That this ugly twist of fate, ironically, had given her sudden visibility, did not escape the disillusioned singer. Once known for her phenomenal command over tala, her breath-control and exquisite delineation of ragas, Asgari had been silently pushed to the margins, along with the genre she had mastered.
As a child, Asgari had come to Tikamgarh with her mother, a maid with the Raja of Tonk who later became a courtesan. However, instead of following her mother’s footsteps, Asgari was chosen by Ustad Zahur Khan, a renowned dhrupadiya from Gorad, when she was just eight. She spent the next fifteen years training under this eccentric genius, who had refused to teach his own children, singling out Asgari for his affection as well as admonition. Young Asgari had a severely ascetic adolescence, singlemindedly devoted to music. Zahur Khan had ordered her tonsured when she has applied kohl as a teenager.

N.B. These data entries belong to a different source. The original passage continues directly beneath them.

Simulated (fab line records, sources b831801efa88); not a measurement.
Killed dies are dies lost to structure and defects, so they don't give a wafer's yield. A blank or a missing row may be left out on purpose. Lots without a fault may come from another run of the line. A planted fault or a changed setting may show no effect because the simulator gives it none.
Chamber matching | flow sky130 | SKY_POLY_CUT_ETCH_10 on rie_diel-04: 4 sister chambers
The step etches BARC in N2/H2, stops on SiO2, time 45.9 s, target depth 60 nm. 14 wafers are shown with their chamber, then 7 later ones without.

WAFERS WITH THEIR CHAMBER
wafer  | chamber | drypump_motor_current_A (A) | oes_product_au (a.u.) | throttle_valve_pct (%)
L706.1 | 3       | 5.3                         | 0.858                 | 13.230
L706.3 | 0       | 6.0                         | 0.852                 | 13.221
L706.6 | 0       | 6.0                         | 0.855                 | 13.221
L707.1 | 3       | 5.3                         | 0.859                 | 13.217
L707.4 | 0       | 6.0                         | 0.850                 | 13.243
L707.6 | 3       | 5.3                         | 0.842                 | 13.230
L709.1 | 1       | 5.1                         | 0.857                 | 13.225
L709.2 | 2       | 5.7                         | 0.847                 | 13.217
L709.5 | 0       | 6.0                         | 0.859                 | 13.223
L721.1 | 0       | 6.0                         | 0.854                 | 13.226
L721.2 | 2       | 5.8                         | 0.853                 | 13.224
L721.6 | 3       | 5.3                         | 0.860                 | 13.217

Eventually, she married Chaman Lal Gupta, a textile mill manager in Agra. After his death in 1962, Asgari returned to Tikamgarh, deserted by her in-laws, and started selling pickles for a living. Nevertheless, she continued her riyaz, giving her first public performance in 1981 at the Allauddin Dhrupad Samaroh in Gwalior. Although 63 by this time, she became pre-eminent in this final gasp of high classicism before succumbing to the vagaries of cultural memory. Only traces of her genius exist in three short recordings found online: a luminous rendering of Purvi distinguished by a sublime interplay between the two madhyams, a Jaijayanti struggling against age, and an intricate Shivmat Bhairav.
The glaring absence of her recordings from the public domain makes any sustained critical comment on her music impossible. She had spent the greater part of her life in penury; her low origins had never fetched her big money. She was not exotic enough to become an Umrao Jaan who could be ‘sexed up’ by the media. Her uncompromising classicism and steadfast devotion to dhrupad did not bring her any commercial success.
Asgari Bai’s death, lamentable in itself, is also a symbol of India’s cultural poverty. Basking in the glory of globalization, India can, at best, offer ‘fusion’ and glamorous young starlets as antidote to the waning public interest in classical music. The unheard melodies of the past and the history of classical music remain out of the public discourse.